Lovers in a Park

Lovers in a Park
François Boucher

1703 - 1770
Lovers in a Park, 1758
Oil on canvas, 91 1/2 x 76 3/4 in.

In Boucher's fairylike vision of a lush garden setting, a young couple and their spaniel have stopped to rest while out for a stroll. The man, who is weaving flowers into the hair of his lover, is distracted by the appearance of a milkmaid or shepherdess, who has been gathering flowers of her own. Any potential tension in the encounter is erased by the idealized quality of the scene.

The creamy folds of the seated woman's dress and the richly worked foliage of the surrounding bushes and trees epitomize Boucher's expression of rococo style.

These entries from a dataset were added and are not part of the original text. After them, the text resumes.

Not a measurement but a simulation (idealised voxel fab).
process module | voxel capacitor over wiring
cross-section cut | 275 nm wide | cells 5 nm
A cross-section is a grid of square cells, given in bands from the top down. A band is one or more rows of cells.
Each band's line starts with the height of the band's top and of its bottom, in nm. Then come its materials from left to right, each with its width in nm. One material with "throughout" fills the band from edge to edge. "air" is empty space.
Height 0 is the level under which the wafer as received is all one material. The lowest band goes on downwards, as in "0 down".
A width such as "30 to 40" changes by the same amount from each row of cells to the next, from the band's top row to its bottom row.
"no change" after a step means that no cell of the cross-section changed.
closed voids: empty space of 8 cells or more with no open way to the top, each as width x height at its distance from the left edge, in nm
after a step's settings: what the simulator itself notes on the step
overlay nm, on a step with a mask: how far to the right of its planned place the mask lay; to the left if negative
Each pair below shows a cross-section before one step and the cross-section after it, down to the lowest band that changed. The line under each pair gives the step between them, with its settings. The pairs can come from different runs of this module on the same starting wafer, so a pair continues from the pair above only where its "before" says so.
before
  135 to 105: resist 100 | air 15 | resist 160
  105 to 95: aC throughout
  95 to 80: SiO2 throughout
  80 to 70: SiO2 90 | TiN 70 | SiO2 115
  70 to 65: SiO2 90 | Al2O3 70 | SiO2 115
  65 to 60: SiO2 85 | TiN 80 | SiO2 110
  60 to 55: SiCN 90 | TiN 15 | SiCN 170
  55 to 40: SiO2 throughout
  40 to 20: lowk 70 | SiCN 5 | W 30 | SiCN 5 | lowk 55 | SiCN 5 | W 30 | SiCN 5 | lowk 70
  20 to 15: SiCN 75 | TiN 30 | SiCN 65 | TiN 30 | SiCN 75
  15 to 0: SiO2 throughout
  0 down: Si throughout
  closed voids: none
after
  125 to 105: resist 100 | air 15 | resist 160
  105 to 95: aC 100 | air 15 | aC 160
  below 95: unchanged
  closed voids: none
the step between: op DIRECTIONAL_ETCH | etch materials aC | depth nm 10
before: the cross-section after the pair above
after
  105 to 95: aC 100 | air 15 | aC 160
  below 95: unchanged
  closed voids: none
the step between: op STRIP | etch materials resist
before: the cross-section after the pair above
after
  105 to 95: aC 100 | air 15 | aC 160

This decorative style of art is associated with the reign of Louis XV. Boucher was also the favorite artist of the king's mistress, Madame de Pompadour, for whom he painted some of his most impressive works.

Provenance: 

Baron Meyer Amschel de Rothschild, Mentmore Park, 1851 [1]
The earl of Rosebery, Mentmore Park, Bedfordshire, England, his sale, Sotheby’s, London, March 11, 1964, lot 53
Thomas Agnew & Sons, London
Acquired by the Putnam Foundation, 1965

Provenance Notes: 

[1] Nothing is known of this painting before the mid-nineteenth century, when it was installed in the White Drawing Room at Mentmore Park. It was grouped with three other Bouchers now in the National Gallery of Scotland, which in the eighteenth century had belonged to the Maréchal de Sainscy. The Timken picture was not listed in the sale of Sainscy’s collection in 1789; thus its early provenance still awaits discovery. In the Mentmore catalogue (Mentmore [Edinburgh, 1883], p. 62), Lovers in a Park is listed simply as “Pastoral scene.”